# POE Filter Placement



## Tom Pich (Jan 29, 2013)

I seen another thread with this same question, but I don't think it was definitively answered.

I have two Roamio Pros on the way and I plan to add a Mini shortly thereafter. The Roamios will be hardwired ethernet and the Mini will connect via MOCA from one of the Roamios. Per the diagram will the POE filter placement be okay? I figure putting the POE filter there will save me needing a POE filter on my cable modem as well.










I just want to make sure that the filter didn't HAVE to be at the actual point of entry.

Thanks


----------



## tatergator1 (Mar 27, 2008)

That will work. I think the general advice of putting it at the entry point is for simplicity.


----------



## Tom Pich (Jan 29, 2013)

Thanks a bunch!


----------



## ellinj (Feb 26, 2002)

Also if you have Tuning Adapters, my cable company says you need one at each of those. My understanding is DOCSIS devices do not like MOCA signals,


----------



## supasta (May 6, 2006)

Discussion here:
http://www.tivocommunity.com/tivo-vb/showthread.php?t=513054&highlight=poe+placement


----------



## Tom Pich (Jan 29, 2013)

supasta said:


> Discussion here:
> http://www.tivocommunity.com/tivo-vb/showthread.php?t=513054&highlight=poe+placement


I read through that thread before posting and after reading it again, I still don't think there was a definitive answer to the question.

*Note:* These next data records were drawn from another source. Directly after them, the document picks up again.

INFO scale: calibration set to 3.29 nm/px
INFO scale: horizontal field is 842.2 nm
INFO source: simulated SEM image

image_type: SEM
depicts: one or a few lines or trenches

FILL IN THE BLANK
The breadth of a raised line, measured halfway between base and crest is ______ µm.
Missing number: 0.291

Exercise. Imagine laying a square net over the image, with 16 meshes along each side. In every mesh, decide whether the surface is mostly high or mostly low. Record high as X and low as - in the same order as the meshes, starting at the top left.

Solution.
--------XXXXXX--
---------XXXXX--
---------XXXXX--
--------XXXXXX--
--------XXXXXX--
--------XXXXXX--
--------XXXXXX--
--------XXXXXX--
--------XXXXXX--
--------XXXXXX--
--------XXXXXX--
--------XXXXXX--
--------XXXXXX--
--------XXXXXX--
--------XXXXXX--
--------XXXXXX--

Apologies for the redundant thread.


----------



## webcrawlr (Mar 4, 2004)

That's how I placed mine. The filter has 1db of insertion loss so placing it on the out leg of your splitter like that instead of the head end makes the most sense if you don't need MoCA on the cable modem leg.


----------



## Bigg (Oct 31, 2003)

You don't need a MoCA filter on a cable modem anyways. It doesn't matter where it goes, what you have will work fine. I don't have a MoCA filter at all, and my MoCA has to pass up through a splitter, across a splitter, and back down another one, and my stuff works 99% of the time.


----------



## lessd (Jan 23, 2005)

Bigg said:


> You don't need a MoCA filter on a cable modem anyways. It doesn't matter where it goes, what you have will work fine. I don't have a MoCA filter at all, and my MoCA has to pass up through a splitter, across a splitter, and back down another one, and my stuff works 99% of the time.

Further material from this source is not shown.